Search Engine Rankings For Multiple But Unrelated Themes
BREAKING NEWS:
“Hey Duncan, Glenn Twiddle here. My question is this. If you rank really well for certain keywords, and your site kind of lends itself to being suitable for a variety of niches, say you are number one on Google for ‘real estate sales training’, and you wanted to also rank for ‘hypnosis training’ or something, does adding links out there in the world for keyword set number two, kind of ‘dilute’ your ranking for the first set of keywords where you’ve already succeeded? i.e, do you start drifting DOWN in the first set of rankings? Thanks mate look forward to hearing from you.” ~ Glenn Twiddle
Hi Glenn,
The short answer is “more than likely”.
If you’re already ranking well for the first “theme” (real estate sales training) then your search engine rankings are holding on their own merit.

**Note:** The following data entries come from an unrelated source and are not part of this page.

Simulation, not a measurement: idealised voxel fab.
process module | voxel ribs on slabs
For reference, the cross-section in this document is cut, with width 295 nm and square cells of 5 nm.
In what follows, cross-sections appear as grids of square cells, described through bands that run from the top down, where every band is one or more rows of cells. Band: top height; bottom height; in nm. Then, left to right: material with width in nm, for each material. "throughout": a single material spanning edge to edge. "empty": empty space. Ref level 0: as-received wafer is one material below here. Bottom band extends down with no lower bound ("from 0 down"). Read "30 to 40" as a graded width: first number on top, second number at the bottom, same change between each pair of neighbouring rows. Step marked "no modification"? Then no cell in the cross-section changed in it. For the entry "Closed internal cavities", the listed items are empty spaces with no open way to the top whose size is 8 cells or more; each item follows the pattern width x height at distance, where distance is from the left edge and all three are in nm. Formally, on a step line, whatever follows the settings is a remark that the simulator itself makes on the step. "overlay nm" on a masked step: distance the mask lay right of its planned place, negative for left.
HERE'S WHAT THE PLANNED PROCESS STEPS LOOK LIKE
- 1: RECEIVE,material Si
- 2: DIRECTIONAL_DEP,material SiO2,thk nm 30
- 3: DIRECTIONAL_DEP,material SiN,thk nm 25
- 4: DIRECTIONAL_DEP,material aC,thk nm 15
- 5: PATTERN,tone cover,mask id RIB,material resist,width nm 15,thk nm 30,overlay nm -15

Changing how Google views the website as an “entity as a whole” is going to shake things up. The extent of that shake up depends on how you structure things and how solid those rankings are in the first place.
If you start adding unrelated content then you’re going to see a pretty decent negative impact in ranking. If you do that then you’re diluting that overall theme relevancy, a factor that Google takes into consideration when deciding where your website ultimately ranks. The more unrelated content you add, the more the overall theme dilutes.
Of course, it would also confuse the heck out of your visitors as well.
So if you were to do this you would want to ensure you create two entirely different themed sections / major categories on the website and only place relevant content in each section. You would then only generate relevant incoming links to each section.
However there is the main issue in how you deal with your home page.
It’s already going to be themed around the first topic, and no doubt you would want to introduce visitors to the second topic which means linking to that content.
So this is where the biggest impact is likely to occur because essentially you’re splitting the theme relevancy of your website into two entirely different topics.
The impact of doing this isn’t so bad if they are very closely related (a logical subtopic or complimentary category of the first) but if they are totally unrelated things would have more impact. For example “hypnosis training” is totally unrelated to “real estate sales training”.
If you were to add “real estate marketing techniques” instead then you’re overall theme remains similar and the impact would be less to non existent.
The question here is why you would want to do this in the first place.
There is no real search engine optimization advantage for the new content / themed section.
I’m guessing that there might be some cross over in the interest of one niche audience to the other you have in mind. However at the end of the day you’d be much better off simply setting up a new website themed entirely around the second topic and linking one to the other – or simply cross marketing via your email lists etc.
This would ensure each website has its own tightly themed focus and it would protect the first asset that you’ve already worked hard to achieve good search engine rankings for.
The alternative would be to add a new sub-domain to your existing domain (and ensure the established websites home page remains the same), but at the end of the day an entirely new keyword rich and relevant domain name is only $8 and would look more professional.


This has definitely saved me some unnecesary pain and loss in income. Would having an in-text link on the homepage of an established site to a new website that are totally unrelated hurt as well?
No it wouldn’t hurt at all – it would help the new website particularly if targeted anchor text is used. However it would not help “as much as” an equivalent link from a website of the same or similar topic.